German Locals Buy Town’s Entire Beer Supply To Dry Out Neo-Nazi Festival

Participants arrive for a neo-Nazi music festival on April 21, 2018 in Ostritz, Germany. Image by Sean Gallup/Getty Images
Neo-Nazis visiting a small town in Germany for a far-right festival were forced to go without beer after police confiscated more than a thousand gallons and locals worked together to buy the rest of the town’s supply from supermarkets ahead of time, the BBC reported Monday.
Police seized 4,200 liters of beer on Friday after a local court ruled that the Shield and Sword far-right festival in Ostritz was likely to lead to violence if alcohol was served. Townspeople worked together to buy more than 200 crates of beer to ensure visitors couldn’t buy their own supply and smuggle it in.
“The plan was devised a week in advance,” local activist Georg Salditt told the newspaper Bild. “We wanted to dry the Nazis out. We thought, if an alcohol ban is coming, we’ll empty the shelves at the Penny [supermarket].”
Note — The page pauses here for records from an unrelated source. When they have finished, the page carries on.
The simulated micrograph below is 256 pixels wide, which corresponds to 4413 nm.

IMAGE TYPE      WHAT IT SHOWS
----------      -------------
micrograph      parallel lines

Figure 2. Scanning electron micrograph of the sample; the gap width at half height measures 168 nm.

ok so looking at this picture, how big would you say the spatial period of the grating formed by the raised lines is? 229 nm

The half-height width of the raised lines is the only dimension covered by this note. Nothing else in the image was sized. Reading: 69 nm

“For us it’s important to send the message from Ostritz that there are people here who won’t tolerate this, who say ‘we have different values here, we’re setting an example, which is not the image of a far-right concert, which dominates the media coverage,’” a local woman explained to the TV station ZDF.
Around 500-600 people attended the festival, down from 1,200 the year before, local reports said. Police stated that there were only a few minor incidents.